Here, Petitioner challenges two wholly different determinations: (a) the 1995 NJPB decision to revoke his parole; and (b) the 2002 NJDOC sentencing decision. Thus, the Petition is subject to dismissal for failure to meet the requirements of Habeas Rule 2(e). Because this shortcoming could be cured in a second round of repleading, it would warrant a dismissal without prejudice.
B. The "In Custody" Requirement
Respondent's answer, while thorough in terms of setting forth the facts relevant to Petitioner's claims, suggests confusion as to the issues of exhaustion and the "in custody" requirement.
To invoke habeas corpus review by a federal court, a federal habeas petitioner must satisfy two jurisdictional requirements, one showing that he is "in custody," within the meaning of this term of art, and another showing that he is in custody "in violation of the Constitution or laws or treaties of the United States." 28 U.S.C. § 2241(c)(3); see also Maleng v. Cook, 490 U.S. 488, 490 (1989); 1 James S. Liebman & Randy Hertz, Federal Habeas Corpus Practice and Procedure § 8.1 (4th ed. 2001).
The "in custody" requirement includes several distinct conditions. One of these is that the petitioner must be in custody when his federal habeas application is filed; another is that the petitioner must be held in custody under the particular determination he is attacking in his petition. Maleng, 490 U.S. at 490-91; see also Spencer v. Kemna, 523 U.S. 1 (1998). Therefore, the fact that a petitioner was incarcerated at the time he filed his petition is not dispositive for the purposes of an "in custody" inquiry. If the petitioner's custody at the time his petition is filed results from an order preceding or superceding the one attacked in the petition, then the "in custody" requirement is not satisfied, and the petition is subject to dismissal for lack of jurisdiction.
Other aspects of the "in custody" requirement, being inapposite to the facts at bar and arguments mounted by both sides, are omitted here.
Here, it is unclear whether Petitioner is still being held in custody pursuant to the May 1995 NJPB determination revoking his parole: indeed, the facts stated in the Petition and Answer leave the Court guessing as to this issue since it appears that Petitioner is now serving the sentence ensuing from the determination that he committed an offense while on parole rather than the determination that his parole should be revoked. Moreover, the allegations stated in the Petition and the factual predicate detailed in the Answer leave the Court without certainty that the sentence Petitioner is currently serving is the one calculated by the NJDOC in 2002
In the event that Petitioner's current incarceration ensued from a decision superceding those attacked in the Petition, the Petition is necessarily subject to dismissal for lack of jurisdiction.

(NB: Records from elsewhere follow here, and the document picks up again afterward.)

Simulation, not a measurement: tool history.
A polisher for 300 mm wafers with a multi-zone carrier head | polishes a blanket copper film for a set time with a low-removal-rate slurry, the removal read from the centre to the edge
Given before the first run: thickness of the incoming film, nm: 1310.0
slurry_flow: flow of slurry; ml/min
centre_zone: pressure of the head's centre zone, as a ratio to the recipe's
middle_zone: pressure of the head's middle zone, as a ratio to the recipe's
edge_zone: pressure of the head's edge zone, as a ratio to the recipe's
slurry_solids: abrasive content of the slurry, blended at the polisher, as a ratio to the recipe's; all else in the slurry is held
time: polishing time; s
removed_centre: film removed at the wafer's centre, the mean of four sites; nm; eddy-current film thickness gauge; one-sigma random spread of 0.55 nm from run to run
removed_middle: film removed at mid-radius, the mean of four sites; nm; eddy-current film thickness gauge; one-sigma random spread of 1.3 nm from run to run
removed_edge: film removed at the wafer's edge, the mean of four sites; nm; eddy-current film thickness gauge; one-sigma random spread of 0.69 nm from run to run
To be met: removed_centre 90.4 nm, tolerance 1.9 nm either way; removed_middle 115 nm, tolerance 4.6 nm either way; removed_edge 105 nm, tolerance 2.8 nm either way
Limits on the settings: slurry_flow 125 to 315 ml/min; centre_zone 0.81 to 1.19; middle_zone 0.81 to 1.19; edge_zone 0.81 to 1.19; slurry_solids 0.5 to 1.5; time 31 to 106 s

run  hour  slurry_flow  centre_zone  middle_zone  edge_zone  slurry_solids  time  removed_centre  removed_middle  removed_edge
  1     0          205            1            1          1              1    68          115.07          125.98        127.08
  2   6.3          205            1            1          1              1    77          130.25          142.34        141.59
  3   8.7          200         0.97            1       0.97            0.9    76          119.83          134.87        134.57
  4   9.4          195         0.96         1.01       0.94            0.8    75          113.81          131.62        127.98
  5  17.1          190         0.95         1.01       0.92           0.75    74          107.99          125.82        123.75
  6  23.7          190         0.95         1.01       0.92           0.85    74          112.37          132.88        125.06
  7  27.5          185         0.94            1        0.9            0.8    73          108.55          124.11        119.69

However, out of an abundance of caution and without making a factual determination, the Court will presume that Petitioner is currently being held "in custody" pursuant to both the 1995 NJPB decision and the very sentence calculated by NJDOC in 2002. Operating on the basis of this presumption, the Court cannot find that a prejudicial dismissal of the Petition is warranted due to the "in custody" requirement at this juncture.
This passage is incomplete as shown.